Analyzing and matching samples of mortar are the first steps in repairing cracks in masonry. Though this step is often overlooked, it is ill advised.
When repairing masonry cracks, it is important that the new mortar bond to the old mortar existing in the mortar joints. When the new mortar fails to bond, it will tend to crumble or pop loose and fall out of the wall. In such, the repairs do not last, and can cause additional damage to the existing bricks.
Damage to the bricks occurs when the replacement mortar is harder than the original mortar and the bricks. As it pops loose, it can spall or chip off the faces of bricks. This can become a real problem if the brick are discontinued or historic and antique bricks, and you are unable to locate replacement bricks.
When the new mortar is softer than the original cement, it tends to crumble under the pressure of the brick wall. This could result in the whole wall falling down depending on the area repaired. Cracked or falling archways and cracks above garage door openings are the most likely areas for this to happen.

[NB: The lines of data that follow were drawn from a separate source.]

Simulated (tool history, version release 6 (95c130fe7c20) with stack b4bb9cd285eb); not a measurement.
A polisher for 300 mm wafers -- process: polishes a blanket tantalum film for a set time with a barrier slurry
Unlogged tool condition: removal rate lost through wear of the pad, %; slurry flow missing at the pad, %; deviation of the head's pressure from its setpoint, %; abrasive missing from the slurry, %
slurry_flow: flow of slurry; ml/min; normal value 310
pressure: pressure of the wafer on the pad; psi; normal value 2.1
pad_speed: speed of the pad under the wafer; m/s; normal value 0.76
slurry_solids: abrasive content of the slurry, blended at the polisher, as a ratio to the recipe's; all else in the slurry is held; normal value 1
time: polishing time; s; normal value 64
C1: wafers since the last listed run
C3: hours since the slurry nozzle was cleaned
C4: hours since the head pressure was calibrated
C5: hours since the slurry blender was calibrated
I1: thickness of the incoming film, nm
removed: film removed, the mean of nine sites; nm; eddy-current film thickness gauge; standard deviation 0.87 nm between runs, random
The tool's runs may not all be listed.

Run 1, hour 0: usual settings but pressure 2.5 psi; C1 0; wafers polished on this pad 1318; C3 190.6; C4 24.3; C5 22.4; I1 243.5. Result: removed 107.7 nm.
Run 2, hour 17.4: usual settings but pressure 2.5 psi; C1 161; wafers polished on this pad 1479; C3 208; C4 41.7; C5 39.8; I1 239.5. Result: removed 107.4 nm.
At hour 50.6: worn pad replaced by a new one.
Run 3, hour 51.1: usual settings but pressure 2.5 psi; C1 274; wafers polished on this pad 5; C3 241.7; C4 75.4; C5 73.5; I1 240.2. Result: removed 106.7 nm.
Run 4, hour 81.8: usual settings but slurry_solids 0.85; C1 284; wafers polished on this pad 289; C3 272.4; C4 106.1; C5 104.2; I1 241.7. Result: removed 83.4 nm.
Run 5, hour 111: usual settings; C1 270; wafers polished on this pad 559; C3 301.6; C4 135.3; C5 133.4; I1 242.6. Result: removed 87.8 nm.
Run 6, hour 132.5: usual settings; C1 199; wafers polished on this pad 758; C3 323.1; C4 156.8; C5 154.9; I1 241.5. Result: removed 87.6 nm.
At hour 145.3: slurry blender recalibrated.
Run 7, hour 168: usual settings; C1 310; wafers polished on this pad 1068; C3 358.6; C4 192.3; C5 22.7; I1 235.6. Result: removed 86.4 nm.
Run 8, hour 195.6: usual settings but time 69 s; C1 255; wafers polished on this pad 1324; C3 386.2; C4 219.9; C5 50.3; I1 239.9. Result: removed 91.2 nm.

And we have all seen the most commonly recognized form of mismatched mortar repairs. You know, the giant lightning bolt running down the side of brick walls. This occurs when the color of replacement mortar doesn’t match the existing mortar, and causes what I call the lightning bolt effect.
All of these issues are avoided easily by properly matching the mortar. The crushing pressure of cement and the formula of mortar composition determine how the mortar bonds and performs in between the bricks, and the composition effects the color of mortar and how pigments react in the cement. For this reason, matching the composition and crushing pressure of the mortar will resolve the first two issues and make it easier to get a perfect color match for the replacement mortar.
A common misconception about matching mortar color is that it cannot be done. This is because the mason doesn’t know how or is unwilling to take the time required for testing samples and do it right. Or worse, they may tell you how they can match it on site and show you how close they can match the color by adjusting pigments and portions of premixed mortar bags.
When premixed type n bags of masonry cement are re-proportioned by mixing small amounts of different colors from each bag, the formula that makes them a certain mortar type and crushing pressure are changed, and they can have no reasonable idea of the new composition created because the materials within the bags or buckets separate by weight during transport and vibration. Because they are guessing at the composition at this point, you are likely to have one of the first two issues of the mortar not bonding because it is too hard or soft. Analysis of mortar composition is the only way to ensure the quality of masonry repairs and that repair mortars last.
Mortar analysis of hardened cement mortars generally takes about one or two weeks to get results back from the testing lab depending of how busy they are at the time, and some repair companies have mobile testing equipment that they bring on site to determine the mortar type and formula. Lab testing of mortar for matching is generally more reliable and accurate for color matches because they have all the time needed to match the color, and onsite matching is limited to the time allowed for completing repairs less the preparation, installation, and clean up.
Like I said, mortar analysis can take about a week give or take a few days. Some mortar testing labs take payments online, but most require a check/money order sent with samples for testing.
The amount of mortar does matter, and where the mortar comes from will be important. Mortar analysis labs need enough mortar for all of the tests requested. Generally a half a cup is more than enough to complete all tests and repeat some analyses as needed for accuracy. Color matches require surface mortar to get the most accurate results.
Soft mortars tend to crumble. This is OK. There are generally some larger pieces to test compressive strength and then the rest of the testing is performed with crushed mortar anyway. Historic mortars are the most common to crumble.
When collecting mortar samples for analysis, consider where they are being used. Interior samples are generally better for testing, but not always. If you have questions about this, you can contact the testing lab and consult their advise.
Historic mortar composition analysis will be the same, but sometimes different mortars were used for bedding mortar to lay the bricks or stone than were used to point the mortar joints. You may need to test both the bedding mortar and the pointing mortar.
When you get the mortar testing report and results back, you can order or make masonry pointing mortar for tuck pointing the cracks, and begin restoring the masonry.